For much of the late-twentieth century, you might have assumed that musicians with a top-twenty sales week and a Radio City show—say, the U2 tour in 1984, after The Unforgettable Fire—made at least as much as their dentists. Those days are long and irretrievably gone, but some of the mental habits linger. “People probably have an inflated idea of what we make,” says Droste. “Bands appear so much bigger than they really are now, because no one’s buying records. But they’ll go to giant shows.” Grizzly Bear tours for the bulk of its income, like most bands; licensing a song might provide each member with “a nice little ‘Yay, I don’t have to pay rent for two months.’ ” They don’t all have health insurance. Droste’s covered via his husband, Chad, an interior designer; they live in the same 450-square-foot Williamsburg apartment he occupied before Yellow House. When the band tours, it can afford a bus, an extra keyboard player, and sound and lighting engineers. (That U2 tour had a wardrobe manager.) After covering expenses like recording, publicity, and all the other machinery of a successful act (“Agents, lawyers, tour managers, the merch girl, the venues take a merch cut; Ticketmaster takes their cut; the manager gets a percentage; publishers get a percentage”), Grizzly Bear’s members bring home … well, they’d rather not get into it. “I just think it’s inappropriate,” says Droste. “Obviously we’re surviving. Some of us have health insurance, some of us don’t, we basically all live in the same places, no one’s renting private jets. Come to your own conclusions.”

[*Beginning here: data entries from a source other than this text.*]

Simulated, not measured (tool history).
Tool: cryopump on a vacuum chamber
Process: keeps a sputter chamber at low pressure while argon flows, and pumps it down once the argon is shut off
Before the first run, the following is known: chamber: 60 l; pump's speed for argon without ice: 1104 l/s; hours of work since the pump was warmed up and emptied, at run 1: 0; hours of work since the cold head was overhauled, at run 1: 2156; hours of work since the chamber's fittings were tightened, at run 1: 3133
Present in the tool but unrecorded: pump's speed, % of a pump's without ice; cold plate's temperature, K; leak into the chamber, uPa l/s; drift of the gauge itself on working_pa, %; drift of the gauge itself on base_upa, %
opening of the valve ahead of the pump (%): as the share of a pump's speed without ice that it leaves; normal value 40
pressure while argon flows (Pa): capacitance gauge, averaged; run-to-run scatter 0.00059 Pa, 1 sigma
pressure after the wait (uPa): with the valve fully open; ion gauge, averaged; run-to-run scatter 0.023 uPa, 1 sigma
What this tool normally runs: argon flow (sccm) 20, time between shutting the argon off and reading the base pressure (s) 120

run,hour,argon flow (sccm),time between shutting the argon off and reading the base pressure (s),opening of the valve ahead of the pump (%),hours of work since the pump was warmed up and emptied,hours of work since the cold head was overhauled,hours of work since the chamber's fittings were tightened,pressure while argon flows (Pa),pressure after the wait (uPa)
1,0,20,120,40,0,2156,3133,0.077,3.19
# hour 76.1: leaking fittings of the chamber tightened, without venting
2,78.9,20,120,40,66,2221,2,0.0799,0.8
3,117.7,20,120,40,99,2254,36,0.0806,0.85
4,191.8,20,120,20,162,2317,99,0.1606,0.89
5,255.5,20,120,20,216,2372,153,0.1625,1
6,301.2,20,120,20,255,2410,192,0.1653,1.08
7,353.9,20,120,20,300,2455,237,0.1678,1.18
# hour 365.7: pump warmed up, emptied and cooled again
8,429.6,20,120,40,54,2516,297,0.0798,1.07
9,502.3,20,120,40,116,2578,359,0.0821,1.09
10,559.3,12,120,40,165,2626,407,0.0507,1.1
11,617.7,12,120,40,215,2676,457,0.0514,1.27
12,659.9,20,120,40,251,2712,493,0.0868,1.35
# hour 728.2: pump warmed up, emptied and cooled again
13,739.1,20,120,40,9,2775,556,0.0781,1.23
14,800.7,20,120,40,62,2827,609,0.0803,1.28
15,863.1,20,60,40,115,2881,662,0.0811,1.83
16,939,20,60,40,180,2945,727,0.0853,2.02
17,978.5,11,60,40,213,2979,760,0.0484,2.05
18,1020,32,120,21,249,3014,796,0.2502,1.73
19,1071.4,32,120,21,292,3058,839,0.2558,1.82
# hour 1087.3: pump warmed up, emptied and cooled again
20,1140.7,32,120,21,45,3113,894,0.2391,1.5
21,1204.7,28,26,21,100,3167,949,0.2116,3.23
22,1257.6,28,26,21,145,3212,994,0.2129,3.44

Rock bands are generally obligated to express profound gratitude for any kind of success, and Grizzly Bear’s seems thoroughly genuine. They will also acknowledge that it’s “a weird life,” that it’s not always easy, that it requires a mix of sacrifice and raw compulsion and rigorous overhead-cutting, and that they sometimes wonder what they’d do if the band fell apart. Chris Bear is just now, for the first time, ceasing to handle management of their tours, though he still can explain the band’s accounting in detail, sounding almost guilty about any expenses that rise above a monastic level: The occasional hotel-room rental, he says, is so they can take showers, and the sound and lighting engineers are inarguable necessities. (“You can’t roll into Radio City and be like, ‘Yeah, just plug in my acoustic guitar and turn it up.’ ”) He and Droste go out of their way to stay in the top tier of an airline rewards program for the upgrades on long tour flights. (“I’m six-four,” says Droste, “and I don’t want to pay for business class.”) Sit down with the four of them, and you get the overall sense that the band’s high profile has taken them from ordinary early-twenties NYU grads—working as a temp, a caterer, a coffee-shop employee, and “the guy who edits out the coughs” in audio documentaries—to the early-thirties proprietors of a risky small business: very busy, stuck somewhere between “scraping by” and “comfortable enough,” and unsure how they’d ever manage to do things like support families or pay for any children’s educations, especially given the slim chances that this business will exist twenty or even ten years from now. “If your livelihood is in songwriting, you never know when that’s just gonna stop,” says Rossen. Now that they’ve reached success, they seem to wonder about stability. “There’s people that know they make X dollars a year, and that’s not going to change,” says Bear. “Or if anything, they’ll get a raise. That seems like a pretty reasonable setup, compared to maybe having one really good year, and then who knows what the future is.”